The “Dark & Stormy Night” Is Over

The first ever “Dark & Stormy Night” contest on HubPages is over, and we have a grand winner!  Congratulations to Teresa McGurk, who wowed us with this awesomely bad gem of sweet, sweet literary torture:

  • Years later—four, or maybe five, if not six or seven, but really, now that she thought about it carefully, no more than nine, or nine and a half, anyway—she would remember that day (however many years previously) as being the first (or if not the first, then nearly the first; perhaps it was the second) time she had ever known the silent pangs of envy—those creeping, soul-destroying, rampantly pernicious tendrils of despair—at knowing that she stood outside the plated palaces of all that she had longed for and had believed herself worthy of attaining, or, if not attaining, of having thrust upon her by an outward force of destined opulence and outright entitlement to majesty that she now realized was not to be, was never to be, could never have been, and all she could then envision for her future was the bleakest of attainments: the second-rate perch of a tawdry, failed presumptive; an armoire of the cast-off robes of superannuated ministration; and the mealy, dun-colored appurtenances of shadow-dwelling officiates in the sequestered gloom of servile, downward-gazing, lick-spittle lackeys who know nothing of the amenities, indulgences, and superfluities of success.

Could it get any better… ahem, worse… than that?  There are no prizes, other than the official title of the Best Worst Writer on HubPages, and this fabulous virtual trophy, forged by the contest’s host, lmmartin:

Dark & Stormy Night Trophy

To see Teresa’s moving acceptance speech, visit the Awards Ceremony hub, and be sure to offer her (as well as the other finalists) your congratulations.

With all the community support, it looks like we’ll be running a Dark & Stormy Night contest annually. So start practicing your awfullest, terriblest writings… if the competition is anything like this year, it’s going to be stiff!
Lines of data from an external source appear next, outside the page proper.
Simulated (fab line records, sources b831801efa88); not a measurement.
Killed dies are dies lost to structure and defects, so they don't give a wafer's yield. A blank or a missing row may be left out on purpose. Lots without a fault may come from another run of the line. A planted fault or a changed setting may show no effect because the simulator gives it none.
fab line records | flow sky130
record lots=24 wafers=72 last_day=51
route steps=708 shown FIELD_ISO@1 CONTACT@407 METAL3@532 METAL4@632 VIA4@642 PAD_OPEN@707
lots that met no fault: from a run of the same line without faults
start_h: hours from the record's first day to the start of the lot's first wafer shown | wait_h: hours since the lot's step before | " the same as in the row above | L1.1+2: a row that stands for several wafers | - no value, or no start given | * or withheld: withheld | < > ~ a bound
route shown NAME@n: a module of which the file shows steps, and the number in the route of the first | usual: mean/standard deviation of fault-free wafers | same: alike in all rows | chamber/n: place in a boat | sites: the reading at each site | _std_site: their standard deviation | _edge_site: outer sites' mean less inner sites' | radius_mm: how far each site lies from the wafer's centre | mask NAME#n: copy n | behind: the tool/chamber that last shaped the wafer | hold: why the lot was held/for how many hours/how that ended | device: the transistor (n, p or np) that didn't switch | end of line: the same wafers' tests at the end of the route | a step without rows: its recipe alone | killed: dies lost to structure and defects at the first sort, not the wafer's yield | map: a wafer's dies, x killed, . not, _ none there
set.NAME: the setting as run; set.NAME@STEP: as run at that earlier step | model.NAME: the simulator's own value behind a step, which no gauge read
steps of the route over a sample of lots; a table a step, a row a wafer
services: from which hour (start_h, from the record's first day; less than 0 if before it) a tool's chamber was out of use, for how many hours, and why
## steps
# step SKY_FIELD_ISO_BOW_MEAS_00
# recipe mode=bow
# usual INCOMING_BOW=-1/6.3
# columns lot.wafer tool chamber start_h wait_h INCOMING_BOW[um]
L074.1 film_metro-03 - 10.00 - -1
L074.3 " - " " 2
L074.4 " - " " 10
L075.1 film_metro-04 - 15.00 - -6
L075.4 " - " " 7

7 thoughts on “The “Dark & Stormy Night” Is Over

  1. Okay, now let’s have a contest to see how many of the English teachers out there can successfully diagram that sentence.

    Better yet, can anyone find the subject of that sentence?

  2. I FOUND IT!

    Dang it if the thing DOES* have a subject and predicate. William Faulkner would be impressed.

    *I wrote “doesn’t” the first time i commented, which was a mistake for certain, though I probably did it because I wasn’t, given the circumstances, completely (or entirely might be a better way to express it) certain to a degree that would have satisfied my Socratic logics professor back in college — I mean the man was a complete terror for accuracy of word usage (I think it had something to do with a long running argument, that even spilled over into the professional journals and eventually cost one of them his job, that my logics professor once had with a Freudian psychiatry professor over whether the term “desired” could ever be used as an adjective without drawing sexual connotations inadvertently to the mind of the person on the receiving end the communication) — that I would ever be likely to find anything even faintly resembling an authentic subject or predicate, even given the bread crumb (a’ la’ Hansel and Gretel) trail of adjectives, adverbs, articles and modifying clauses that Maddie left us to lead the way back to said subject and predicate, so I probably suffered a so-called “Freudian” slip, thereby revealing my predisposition to proving the author had left out the core of the sentence, thereby presenting us with a sentence fragment, which, however lengthy and erudite, still did not fully qualify as a sentence and arguably would have made this piece a mere fragment used as a label and not a fully formed story at all as called for in the contest rules, which, although I am certain it was the author’s intent to follow the rules in toto, would have disqualified the piece and thereby prevented the issuing of the virtual trophy above (which, might I add is quite fetching for a virtual trophy), although I really think she deserved it just for her audacity in using the word, appurtenances, in a story written for a modern audiences – a feat, for which, she has my undying admiration.

    Tom

  3. Sorry, I said Maddie and I meant Theresa, so wherever I said, Maddie, just replace it with Theresa (or Teresa as it is apparently more accurately spelled) in any place where it is appropriate to do so given the position and intent of the sentence to refer to the author of the blog or the piece ;alkrjnwetidddddddddddddddddddddddddddddddddddddddddddddddd…………………………….

    THIS IS TOM’S WIFE. HE’S HAVING A LITTLE NAP NOW. HE TALKS OUT LOUD WHEN HE TYPES AND I COULDN’T STAND IT ANYMORE. I’VE STRETCHED HIM OUT ON THE FLOOR WITH A PILLOW UNDER THE LUMP ON HIS HEAD. YA’LL HAVE A NICE DAY. I’VE GOT TO GO FINISH SEASONING THIS SKILLET.

    MRS. KING

  4. That was the most boring project I think hubpages ever did! I’m glad its over. Like a bad record, would the staff please stop talking about it!! Oh, I’m sure I’ll have hell to pay for being honest about my thoughts on that!

  5. Oh, my lands! Tom and Teresa make quite a pair, if you ask me – though no one, in fact, has asked, but that is no reason to not offer one’s opinion, and, after all, how can one not bow before the august eminence, the undeniable, overwhelming, yet blindingly blatant maunderings of such master wordsmiths – wordsmiths who are not only capable of creating such driveling masterpieces of inanity, but go far, far beyond the simply fatuous to launch their prose into the hitherto under-explored realms of sublimely pellucid opacity that only a true wordsmith can ever hope, nay, aspire, to attain, were such a thing ever to become even remotely attainable.